In addition, we examine control flow divergence and explore its implications for the accelerator's execution model. We compare multicore-style MIMD execution against GPUstyle SIMD execution of scalar threads, and find the former to perform well over the broadest set of applications. Figure 1 shows the basic architecture of an xPU. The xPU consists of a compute array of a large number of cores, arranged in clusters, connected to a large shared cache. It also contains a controller core, a high bandwidth memory system, and a hardware assisted thread management system.
Basic Architecture
The xPU is connected to the rest of the system via a standard interface such as PCIe or HyperTransport, using DMAs to transfer data between the host and accelerator. The xPU contains a controller core to handle data transfers and initiate execution on the accelerator.
The compute fabric of the xPU consists of an array of mini-cores. Each core consists of an execution pipeline with integer and floating point execution units, register files, and small instruction and data caches. These cores are arranged into clusters which share a common link to the global interconnect, to allow cores to share bandwidth.
The on-chip interconnect connects the compute array to the global cache (gcache). The gcache is a large, multibanked cache accessible to all the cores in the array. This arrangement allows for a very large gcache bandwidth, which in effect multiplies the memory bandwidth.
The gcache is connected to a high-bandwidth interface to off-chip memory. Several banks of gcache are connected to a single memory controller, which controls a single high-bandwidth DRAM channel, striping the memory space across the DRAM channels.
Synchronization and communication
Traditional multicore architectures provide extensive support for fine-grained synchronization via atomic primitives upon which to implement such higher level constructs as locks and semaphores. Multicore architectures also provide extensive support for data communication through a cache-coherent shared memory. Supercomputers, on the other hand, provide message passing interfaces. These interfaces allow for simple and highly scalable synchronization mechanisms, but complicates the programmer's task with regard to sharing data. Finally, GPUs provide a minimum of support for communication, requiring data to go off chip to memory and then be read back in. In the xPU, we envision providing a compromise between these approaches that reflects the synchronization and data communication patterns in VISBench applications.
To evaluate these choices, we take a look at the data communication patterns within the VISBench applications. These can be identified by examining the interaction between loads and stores from different threads. Figure 2 shows the different possible patterns of data communication among parallel threads. Figure 3 shows the frequency of non-private loads and stores.

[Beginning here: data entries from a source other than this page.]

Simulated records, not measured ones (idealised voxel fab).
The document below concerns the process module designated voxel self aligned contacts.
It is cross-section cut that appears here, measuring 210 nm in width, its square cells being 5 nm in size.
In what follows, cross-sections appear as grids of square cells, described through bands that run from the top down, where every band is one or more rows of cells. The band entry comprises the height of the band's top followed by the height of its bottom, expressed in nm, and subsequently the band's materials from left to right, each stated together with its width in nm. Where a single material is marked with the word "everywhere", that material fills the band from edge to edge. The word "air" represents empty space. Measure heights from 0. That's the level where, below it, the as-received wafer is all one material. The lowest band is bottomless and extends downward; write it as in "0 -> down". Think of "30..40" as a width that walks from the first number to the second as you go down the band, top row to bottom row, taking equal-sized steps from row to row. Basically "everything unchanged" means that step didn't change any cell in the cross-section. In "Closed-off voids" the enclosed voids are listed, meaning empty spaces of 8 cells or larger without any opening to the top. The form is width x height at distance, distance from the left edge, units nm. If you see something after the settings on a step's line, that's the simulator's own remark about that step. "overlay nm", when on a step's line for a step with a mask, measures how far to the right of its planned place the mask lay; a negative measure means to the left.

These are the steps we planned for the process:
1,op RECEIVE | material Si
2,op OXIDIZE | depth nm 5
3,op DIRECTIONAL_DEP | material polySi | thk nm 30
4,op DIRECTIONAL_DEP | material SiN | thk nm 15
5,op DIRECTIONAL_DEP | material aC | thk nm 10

From Figure 3 , we see frequent loads to read-shared data. In a message passing architecture we deal with readshared data either by keeping it on a "home node" and sending it to a requester, or by replicating it on multiple nodes. However, the former strategy is a poor choice because of the frequency of access to such data. Moreover, the limited amount of cache and bandwidth available per core on a single chip limits the appeal of the latter strategy. On the other hand, shared memory systems can deal easily with readshared data, and can even take advantage of the sharing to improve utilization of a shared cache.
When the only data communication between threads occurs across barriers, a bulk synchronous model is sufficient. However, from Figure 3 , we also see the presence of data that needs to be communicated within barriers, particularly in ODE. Nonetheless, while fine-grained synchronization needs to be supported, it is not performance-critical. Even in ODE, shared writes within barriers occurs infrequently, about once every 600 instructions.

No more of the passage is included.